In this guest post, author Niall Williams discusses the inspiration for his new novel, This Is Happiness.
I am not the kind of writer who works out in advance what the book ahead of me will be. So, the truth is, I did not set out to write a novel about the rural electrification scheme. I set out to write a novel about the most electric time in your life, when you first encounter the two greatest realities of human existence, love and death. I had a sense that I wanted to write about youth from the vantage point of old age, when you have to come to an accommodation of sorts with the youth you were, and also because by then you have a lived knowledge of a vanished world.
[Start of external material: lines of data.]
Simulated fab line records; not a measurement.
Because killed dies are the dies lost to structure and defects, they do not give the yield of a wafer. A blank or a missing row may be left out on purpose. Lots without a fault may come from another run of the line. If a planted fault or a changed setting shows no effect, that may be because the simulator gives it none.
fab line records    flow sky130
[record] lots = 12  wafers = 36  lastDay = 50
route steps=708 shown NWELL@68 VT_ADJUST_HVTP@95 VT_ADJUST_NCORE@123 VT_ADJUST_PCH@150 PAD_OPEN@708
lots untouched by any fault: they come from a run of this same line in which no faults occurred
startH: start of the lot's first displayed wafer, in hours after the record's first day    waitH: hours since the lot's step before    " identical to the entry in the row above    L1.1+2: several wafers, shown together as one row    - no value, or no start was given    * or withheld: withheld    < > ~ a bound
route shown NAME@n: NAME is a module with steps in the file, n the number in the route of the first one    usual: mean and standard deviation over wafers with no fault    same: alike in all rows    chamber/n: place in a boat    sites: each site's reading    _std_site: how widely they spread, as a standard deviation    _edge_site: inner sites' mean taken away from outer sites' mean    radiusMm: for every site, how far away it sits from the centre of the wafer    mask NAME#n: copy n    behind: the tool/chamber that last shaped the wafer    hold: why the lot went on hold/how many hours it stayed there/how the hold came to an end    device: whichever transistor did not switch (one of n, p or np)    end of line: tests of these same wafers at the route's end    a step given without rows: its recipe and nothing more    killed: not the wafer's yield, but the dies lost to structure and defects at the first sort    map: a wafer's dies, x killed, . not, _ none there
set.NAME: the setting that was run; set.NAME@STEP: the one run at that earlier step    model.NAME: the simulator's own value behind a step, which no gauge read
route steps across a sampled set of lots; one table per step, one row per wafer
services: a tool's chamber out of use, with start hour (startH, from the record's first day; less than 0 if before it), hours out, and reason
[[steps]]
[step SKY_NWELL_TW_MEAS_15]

I knew that I would set the novel in the west Clare village of Faha, where I had set History of the Rain. It is the place I know best, and the older I get the more compelling seems the truth that the whole of humanity can be found in a single parish.
Christine and I had arrived in our own west Clare village in the mid ’80s, a world still of telephones with winders on the side, rosaries in the evening, and the giving of a day when your neighbour had hay to be saved. In conversation with people who I now realise were not that old, we heard many vivid memories of the coming of the electricity to the parish only thirty years earlier, of coming home from school and waiting impatiently for darkness to fall in order to try the switch.
I had grown up in Dublin, my father was Secretary of the ESB, and I don’t believe I had ever thought that when I was born there were people on the other side of what is a very small country who had never plugged in a kettle or flicked a light-switch. The more I thought of it, the more it seemed to me a threshold moment. Halfway into the twentieth century, Faha left the nineteenth. And it did so overnight. The State entered the homes of the parish through a switch on the wall, and a largely cashless society would now have a monthly bill to pay. This transformational moment seemed the perfect setting for the one in which my young character, Noel, who comes from Dublin to stay with his grandparents in Faha during that momentous time, meets the three Troy sisters, and finds his world become, well, electric.
Niall Williams was born in Dublin in 1958. He studied English and French literature at University College Dublin before graduating with a Master’s degree in Modern American Literature. He moved to New York in 1980 where he married Christine Breen, whom he had met while she was a Master’s student also at UCD, and took his first job opening boxes of books in Fox and Sutherland’s bookshop in Mount Kisco. He later worked as a copywriter for Avon Books in New York City before leaving America with Chris in 1985 to attempt to make a life as a writer. They moved on April 1st to the cottage in west Clare that Chris’s grandfather had left eighty years before to find his life in America. His first four books were co-written with Chris and tell of their life together in Kiltumper in west Clare. He is the author of 9 previous novels including Four Letters of Love (currently being developed as a film) and the Booker longlisted History of the Rain. He has also written 3 plays produced by the Abbey, Peacock and Druid Theatres.